Reposted from Western Free Press
The economy is bad. Let’s be honest—despite the spin, with the media trying to convince us all that less than 2% annual GDP growth is a good-thing, and 7% unemployment represents “light at the end of the tunnel,” the economy is still bad. I hear from my clients across a variety of industries, and they agree—it’s bleak. Everyone is hurting. The talk is whether this really is the “new normal.” For the first time in my adult life, I hear people talking of an actual recovery in terms of “if” not “when.”
Well, I’m not ready to give up so easily. This may be the longest, worst, most depressed economic period since the 1930’s (…which was the last time we had a Progressive in office, but I digress…) but I don’t think this is the new normal. Not by a long-shot.

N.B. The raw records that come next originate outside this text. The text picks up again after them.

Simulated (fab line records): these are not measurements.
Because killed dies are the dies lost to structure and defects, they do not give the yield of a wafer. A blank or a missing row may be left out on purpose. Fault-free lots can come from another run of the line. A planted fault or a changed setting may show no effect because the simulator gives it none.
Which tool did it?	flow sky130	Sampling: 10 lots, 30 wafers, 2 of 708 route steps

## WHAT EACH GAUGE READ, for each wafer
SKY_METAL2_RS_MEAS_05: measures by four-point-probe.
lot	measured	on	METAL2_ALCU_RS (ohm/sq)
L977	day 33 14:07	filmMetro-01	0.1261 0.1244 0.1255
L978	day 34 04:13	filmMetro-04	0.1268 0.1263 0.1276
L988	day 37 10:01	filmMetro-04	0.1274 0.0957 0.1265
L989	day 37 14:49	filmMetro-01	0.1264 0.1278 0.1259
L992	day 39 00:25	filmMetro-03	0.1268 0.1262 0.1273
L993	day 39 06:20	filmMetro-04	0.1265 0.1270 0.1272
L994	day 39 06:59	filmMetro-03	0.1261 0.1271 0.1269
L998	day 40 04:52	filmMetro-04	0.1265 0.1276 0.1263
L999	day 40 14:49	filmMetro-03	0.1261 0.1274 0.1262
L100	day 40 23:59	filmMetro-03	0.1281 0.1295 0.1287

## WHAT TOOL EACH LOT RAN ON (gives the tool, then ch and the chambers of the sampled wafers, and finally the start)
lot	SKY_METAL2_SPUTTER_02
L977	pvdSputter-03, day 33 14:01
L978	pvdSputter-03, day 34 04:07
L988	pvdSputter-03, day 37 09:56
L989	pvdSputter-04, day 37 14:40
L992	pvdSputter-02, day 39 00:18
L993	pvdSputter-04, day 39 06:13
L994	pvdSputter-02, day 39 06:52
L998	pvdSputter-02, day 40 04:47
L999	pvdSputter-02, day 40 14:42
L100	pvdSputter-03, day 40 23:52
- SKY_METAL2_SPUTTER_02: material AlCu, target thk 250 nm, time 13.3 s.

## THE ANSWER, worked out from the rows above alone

Suppose I were to tell you we might be sitting on the cusp of an economic surge of unprecedented proportion. A surge modestly projected to increase annual GDP by half a trillion dollars or more in the next seven years. Do you think that might create a few jobs? Bump-up our standard of living a little bit? Perhaps even pay-down some of our astronomical national debt, provided we can get those clowns in Washington to work within a rational spending allowance? Of course, much is dependent upon those same clowns, and our ability to convince them who they really work for, but I’ll get back to that.
McKinsey & Company released a report this month titled Game Changers: Five opportunities for U.S. Growth and renewal. You can download the complete report; it is well worth reading if you are interested in the potential future of our economy.
While other writers have ably dealt with the complete McKinsey report, such as the Wall Street Journal, Business Insider, and Counsel on Foreign Relations, I would like to focus on the one sector from the report with the most potential impact, the one that I also see as something of a linchpin to unlocking the other sectors—that of course being the energy sector, with special focus on the emerging shale oil and natural gas opportunities.
Beginning in about 2005-2007, U.S. shale gas production began to climb dramatically as a result of technical advances in hydraulic fracturing and horizontal drilling. Since 2007, annual gas production has grown by 50% per year, and with large new fields discovered recently in the Bakken, Marcellus, Utica and Morrison formations, the U.S. has more than 317 trillion (with a “T”) cubic feet of proved natural gas reserves.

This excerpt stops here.